Shang-Chi: Bus Battle
Karen Moltenbrey
November 12, 2021

Shang-Chi: Bus Battle

In the film Shang-Chi, we are introduced to the characters via flashbacks. After the flashbacks, we are transported to modern-day San Francisco, where we find a grown-up Shang-Chi and his friend Katy catching a bus to work, but en route are ambushed on board by the Ten Rings gang as they try to steal Shang-Chi’s pendant. The driving force behind this sequence: Luma, which crafted approximately 150 VFX shots for this high-energy fight on what became an out-of-control runaway bus rambling through San Francisco.
According to Alex Cancado, Luma’s VFX supervisor, a large portion of the sequence was filmed against bluescreen in Australia using two articulated bus rigs — one 40 feet high and placed on a gimbal for the extreme motion (shaking, flipping), and the other used for general driving. Another rig, with a 360 Arri camera array, drove through pre-determined streets in San Francisco, and that 360 video was then stitched together and used as a background for many of the shots behind the actors. “So, the majority of the shots when we’re inside the bus looking outside, it’s basically a combination of the bluescreen rig with the outside scenery from the 360 shoot in San Francisco,” Cancado explains. “That was the simple part of the project.”

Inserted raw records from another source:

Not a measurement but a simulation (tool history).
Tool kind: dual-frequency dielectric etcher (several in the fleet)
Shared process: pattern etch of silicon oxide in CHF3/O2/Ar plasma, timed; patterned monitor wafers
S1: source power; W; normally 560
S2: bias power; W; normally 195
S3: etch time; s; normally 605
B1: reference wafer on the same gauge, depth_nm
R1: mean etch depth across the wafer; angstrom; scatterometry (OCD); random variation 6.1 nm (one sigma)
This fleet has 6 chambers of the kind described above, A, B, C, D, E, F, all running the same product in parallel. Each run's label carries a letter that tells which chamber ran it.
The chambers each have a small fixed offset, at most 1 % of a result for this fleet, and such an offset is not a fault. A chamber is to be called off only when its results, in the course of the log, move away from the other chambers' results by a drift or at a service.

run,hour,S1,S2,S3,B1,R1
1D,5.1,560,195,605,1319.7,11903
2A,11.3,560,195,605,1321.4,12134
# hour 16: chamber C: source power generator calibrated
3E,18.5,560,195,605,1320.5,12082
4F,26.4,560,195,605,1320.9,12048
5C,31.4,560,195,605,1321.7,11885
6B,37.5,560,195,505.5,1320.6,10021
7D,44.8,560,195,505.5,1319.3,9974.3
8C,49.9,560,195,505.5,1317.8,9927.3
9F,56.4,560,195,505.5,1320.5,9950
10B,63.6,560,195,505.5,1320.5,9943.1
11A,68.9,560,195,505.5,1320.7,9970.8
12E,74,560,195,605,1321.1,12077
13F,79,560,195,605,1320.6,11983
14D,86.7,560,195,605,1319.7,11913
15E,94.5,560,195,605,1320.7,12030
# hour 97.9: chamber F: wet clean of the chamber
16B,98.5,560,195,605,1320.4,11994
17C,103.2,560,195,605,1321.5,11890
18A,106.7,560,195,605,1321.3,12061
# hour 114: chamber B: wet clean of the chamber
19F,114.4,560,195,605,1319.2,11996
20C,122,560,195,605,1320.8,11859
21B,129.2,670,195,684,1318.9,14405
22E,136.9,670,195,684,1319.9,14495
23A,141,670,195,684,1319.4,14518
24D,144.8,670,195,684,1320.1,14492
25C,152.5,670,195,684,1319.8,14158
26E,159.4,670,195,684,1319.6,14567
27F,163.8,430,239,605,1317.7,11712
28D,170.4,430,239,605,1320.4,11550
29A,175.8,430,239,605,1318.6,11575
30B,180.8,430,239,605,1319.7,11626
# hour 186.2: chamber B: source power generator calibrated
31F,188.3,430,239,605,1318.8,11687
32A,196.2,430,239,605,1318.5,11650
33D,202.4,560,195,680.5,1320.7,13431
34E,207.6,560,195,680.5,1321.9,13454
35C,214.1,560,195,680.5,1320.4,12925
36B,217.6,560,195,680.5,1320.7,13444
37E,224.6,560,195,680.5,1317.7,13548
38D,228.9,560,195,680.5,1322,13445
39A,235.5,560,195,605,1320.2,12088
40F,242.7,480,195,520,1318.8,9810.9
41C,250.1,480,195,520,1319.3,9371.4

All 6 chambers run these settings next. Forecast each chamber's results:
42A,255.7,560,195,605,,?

The more complex part involved shots from outside the out-of-control bus as it is moving more erratically and destructively. “For those shots, we still used parts of the rig and the shots inside the bus. But then we stitched and added those into a combination of a 2D bus with a full CG bus that we had built for moments that were full CG,” Cancado says.



Moreover, Luma constructed a CG build of the necessary city sections based on location plates, Lidar scans, projection mapping, and photography reference, with extensive previs and stuntvis done by The Third Floor. “The combination of using plate projections for the buildings so we didn’t have to build every single one in 3D was successful. It adds realism and keeps things grounded without us having to create everything from scratch,” says Cancado. The artists also built a number of full-CG elements (all the props, trees, the streets themselves, the windows for the right reflectivity, the inside and outside of the bus). At times, the group used projections with photos, while other times the work involved an all-CG environment.

“We had a perfect representation of how every one of those streets looked in 3D. Then, using the Lidar, we built and retopologized on top of it all the geometry we needed for the buildings. And then we put the camera in a spot where the photo [of the area] was shot, and we would project that back into the geometry,” explains Cancado. “Almost like you’re spray painting in every one of the buildings, but they already have lighting and texture, so it already looks like a city. But then we had to light the props and street to match those.”

To build the environment, the group used a combination of Maya and Pixologic’s ZBrush for modeling and Foundry’s Katana for rendering, along with other tools. Compositing was done in Nuke, while sims and other work was accomplished in Houdini.

As Cancado notes, the biggest technical challenge for this lengthy sequence was building the CG environments with the outside of the bus, which is also CG, then adding the plate to those and making sure all the angles worked. “Imagine they were shooting those elements inside a bluescreen but trying to pretend you’re visualizing how a bus is driving, and making it look real and making sure people don’t know what’s CG and what’s not — that was pretty challenging,” he says.

In addition, Luma created digi-doubles for inside the bus that reacted appropriately to the mayhem. A digi-double was also used in the final fight on the bus between Shang-Chi and Ten Ring’s Razor Fist, so named due to the CG blade the artists crafted that projects from his arm.